The Prince poured out his woes to his closest confidant, his brother Bertie:
Well, this is just about the mightiest calamity that has ever or will ever befall mankind … To think that but 17 days ago we were together with everything working peacefully in Europe, and now we are at the commencement of a most hideous and appalling war, the duration or issue of which are impossible to predict … ‘England at war with Germany!!’ that seems a sentence which would appear nowhere but in a mad novel.
The Germans could never have chosen a worse moment, and serve them right too if they are absolutely crushed, as I can but think they will be. The way they have behaved will go down to history as about the worst and most infamous action of any govt!! Don’t you agree? I bet you do.
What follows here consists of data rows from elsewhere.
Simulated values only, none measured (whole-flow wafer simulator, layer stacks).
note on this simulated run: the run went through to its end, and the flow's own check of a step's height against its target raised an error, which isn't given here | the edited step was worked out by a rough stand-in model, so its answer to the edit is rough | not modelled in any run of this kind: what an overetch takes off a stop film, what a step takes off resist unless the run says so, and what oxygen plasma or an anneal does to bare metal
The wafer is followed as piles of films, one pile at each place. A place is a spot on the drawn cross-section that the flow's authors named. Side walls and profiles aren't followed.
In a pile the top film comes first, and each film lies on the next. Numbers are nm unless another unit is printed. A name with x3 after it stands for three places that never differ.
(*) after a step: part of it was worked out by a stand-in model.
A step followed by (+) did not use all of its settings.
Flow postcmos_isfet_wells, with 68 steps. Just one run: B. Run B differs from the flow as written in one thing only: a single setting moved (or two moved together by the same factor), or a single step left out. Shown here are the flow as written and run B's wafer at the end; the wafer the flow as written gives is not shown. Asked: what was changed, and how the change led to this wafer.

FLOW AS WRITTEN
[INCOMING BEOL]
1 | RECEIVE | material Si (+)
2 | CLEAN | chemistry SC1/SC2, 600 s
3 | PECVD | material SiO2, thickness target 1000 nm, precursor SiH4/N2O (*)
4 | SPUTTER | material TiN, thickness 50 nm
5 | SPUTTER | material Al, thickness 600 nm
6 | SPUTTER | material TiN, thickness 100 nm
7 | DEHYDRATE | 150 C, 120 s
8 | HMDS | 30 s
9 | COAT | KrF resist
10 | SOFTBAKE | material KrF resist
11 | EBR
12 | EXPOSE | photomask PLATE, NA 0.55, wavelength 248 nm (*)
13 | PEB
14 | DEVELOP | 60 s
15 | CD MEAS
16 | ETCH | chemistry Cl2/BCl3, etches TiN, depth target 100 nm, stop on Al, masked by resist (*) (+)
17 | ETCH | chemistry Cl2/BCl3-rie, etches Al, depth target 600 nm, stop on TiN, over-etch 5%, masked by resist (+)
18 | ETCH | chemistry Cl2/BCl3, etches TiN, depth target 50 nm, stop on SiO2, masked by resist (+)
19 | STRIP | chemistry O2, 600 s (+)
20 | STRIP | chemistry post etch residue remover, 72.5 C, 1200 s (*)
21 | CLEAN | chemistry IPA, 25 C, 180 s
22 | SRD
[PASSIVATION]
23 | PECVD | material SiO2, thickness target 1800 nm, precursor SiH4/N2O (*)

I am as good as heartbroken to think I am totally devoid of any job whatsoever and have not the faintest chance of being able to serve my country. I have to stay at home with the women and children, a passenger of the worst description!! Here I am in this bloody gt palace, doing absolutely nothing but attend meals … Surely a man of 20 has higher things to hope for? But I haven’t apparently! Oh God it is becoming unbearable to live this usual life of ease and comfort at home, when you my dear old boy, and all naval and army officers, are toiling under unpleasant conditions, suffering hardships and running gt risks with your lives, for the defence and honour of England … At such a time you will picture me here, depressed and miserable and taking no more part in this huge undertaking than Harry and George, 2 irresponsible kids who run about playing inane games in the passage. However, enough about my rotten self, for I am a most bum specimen of humanity, and so must not be considered. 6
The self-disparagement in the last sentence is a constant feature of his letters and his diary; consciously overstated, yet nonetheless sincere. He knew that it was not his fault that he was not among the first of the volunteers to fight for King and country, but he still condemned himself for being left behind. In fact his period of misery hanging around ‘this awful palace where I have had the worst weeks of my life’ 7was quickly over. On 6 August 1914, only the day after he had written in such anguish to his brother, he asked for and was given a commission in the Grenadier Guards. He was only 5 feet 7 inches tall instead of the regulation 6 feet, but recorded in triumph: ‘I am to go to the King’s Company but shall be treated just like an ordinary officer, thank goodness, and am to share a room in barracks.’ 8In fact his treatment for the first fortnight was far worse than the ordinary officer, let alone the ordinary Guards officer, would have expected while serving at home. The 1st Battalion was training at Warley Barracks in Brentwood. The officers’ mess was a ‘filthy hole’, the rooms were garrets, there was no furniture and no carpet. ‘But what does one care when living under war conditions? I am so glad to have joined up and to have escaped from the palace!!’ 9
When the battalion moved back to London his euphoric mood persisted. He established that he was the first Prince of Wales ever to carry the colours on the King’s Guard at Buckingham Palace, and accepted with relish what in peacetime he would have dismissed as a piece of pompous ritual, as well as positively welcoming the long, boring route marches from Wellington Barracks through Kensington and Fulham returning down the King’s Road. ‘It is pretty rotten in London,’ he told Godfrey Thomas, ‘and we can’t do any training. But anyhow we are on the spot and feel that this is a stepping stone to getting out!! How we long for it.’ 10He deluded himself that he would continue to be treated ‘just like an ordinary officer’ and would soon go to France and the front with his fellow officers. His delusion was quickly dispelled. On 8 September, a week before the 1st Battalion sailed, his father told him that he would not accompany it. Instead he would join the 3rd Battalion and remain in London. ‘This is a bitter disappointment,’ he wrote in his diary. 11When the time came for him to watch the battalion march off from the barracks, his bitterness was still greater. ‘I am a broken man,’ he told his friend Jack Lawrence. ‘It is terrible being left behind!!’ 12
His closest friend in the Grenadiers, Lord Desmond Fitzgerald – one of the very few contemporaries who was invited to call him ‘Eddie’ – wrote to console him and tell him how much he had admired ‘the way you have borne your disappointment … However, it is not the fact of going to war, when thousands are doing so, that needs bravery; but to cheerfully accept the unpleasant things of life needs the greatest strength of character. And thus you have been able to set a wonderful example of how to do one’s duty.’ 13The Prince was unconvinced. In public he put a good face on it, but his misery was too acute to conceal from his friends. Indeed, he was anxious to advertise it; he would have been less than human if he had not wanted everyone to know that he was eager to share the dangers of war and stayed behind against his will. How real those dangers were became rapidly apparent; by 2 November only six officers of his beloved 1st Battalion remained unwounded.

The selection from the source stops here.